After collaborating with another photographer on a session and sharing our work afterwards, I can’t help but giggle on his subtle ways of trying to jack my personal touch. Yes… jack, copy, dare I say steal my creativity just to “win” the competition. I enjoy photography and will try any sort of genre at any given opportunity. This other photographer and I started off agreeing that we will work this one opportunity with gaining whatever experience we can get out of it…call it “pro bono” if you may, but we agreed to do a cross-promotion work. The agreement was that we take pictures of this guy’s product, as he launch his work, we will be promoted as “The Photographers” on his ads. It sounds about fair, right? At the end of the day, the other photographer and I consigned that one picture per ad will be chosen and the person who took the used shot will be the only name promoted. Fair enough, it’s a competition for the spot.
I’m confident with my work. My style is that I either please the client’s taste and preference of style, or I stick with my creativity since I am hired for my skills, my taste. I mean, why else would one hire a photographer if they didn’t like they way their portfolio looks? So onward with our first few photoshoot sessions, the guy would always pick the other photographer. For some reason, I somehow can’t seem to grasp exactly what he wanted because he would never pick my shots. My other colleagues were starting to discourage me into putting so much time into the competition, since it was pointless due to the loyalty concept of friendship that I’m technically competing with. I forgot to mention, the other photography is actually friends with the guy….hmp.
Well, since we weren’t getting paid, I’ve decided to do what I want. I took pictures on what I think looks good. I took the angles on what I think works best. I went against the guy’s ideas and I started taking pictures based on what I envisioned from the scene. I wasn’t being paid, so why not enjoy myself and do something in which I can be proud of and actually add on my personal portfolio?After that one night, I handed my raw shots to the guy, as per the agreement and I edited my own shots the way I have intended it to look. I tweaked it specifically to how I wanted it to be and posted them on my page. A week later, the guy kept contacting me asking for the shots I’ve posted. I informed him that he has every single one of my shots, the only difference is, I manipulated my picture catered to my very own vision, my style.

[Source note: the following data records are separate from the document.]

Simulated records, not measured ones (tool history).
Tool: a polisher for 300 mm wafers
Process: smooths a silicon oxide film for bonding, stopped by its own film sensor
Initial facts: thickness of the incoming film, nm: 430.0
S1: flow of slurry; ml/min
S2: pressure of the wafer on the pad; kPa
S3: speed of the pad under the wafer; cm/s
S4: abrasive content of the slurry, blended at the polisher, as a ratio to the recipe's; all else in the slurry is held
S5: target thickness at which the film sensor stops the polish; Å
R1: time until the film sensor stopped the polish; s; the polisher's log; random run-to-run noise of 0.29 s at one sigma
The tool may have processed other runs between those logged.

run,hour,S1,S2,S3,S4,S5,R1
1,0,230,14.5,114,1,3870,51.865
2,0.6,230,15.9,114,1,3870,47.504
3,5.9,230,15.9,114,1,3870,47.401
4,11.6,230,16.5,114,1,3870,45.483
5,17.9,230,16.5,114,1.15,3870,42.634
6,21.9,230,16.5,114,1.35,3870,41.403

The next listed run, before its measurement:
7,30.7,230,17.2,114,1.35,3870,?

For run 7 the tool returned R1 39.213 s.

Eventually, the other photographer started personally contacting me, texting me, sending facebook messages, asking how did I edit my posted works. I told him the basic filters and layers I’ve used and when he tried it out himself, he kept messaging me telling me it just didn’t look the same as my work. Are you kidding me?! Why in the world would I give you the exact details on how I do my work? I might as well give you my bra size so you can buy the dress that I wear and fit it perfectly! Long story short, I never gave him full details and the last time I’ve heard from him was he started asking what kind of lens I own. I told him the spec and I will never forget his last text, “if I were to go a store and get the one like yours, is there anything else I should specifically ask for?” …..”like” mine huh? I didn’t bother replying to that text and I never heard from him again…on that topic lol.
As time passes by, I never gave the guy any unmarked pictures of my final/edited product and he settled for posting my work on his own page, with my name on every single picture that he stole off of my page. I guess it’s not really stealing if he kept my water mark, eh?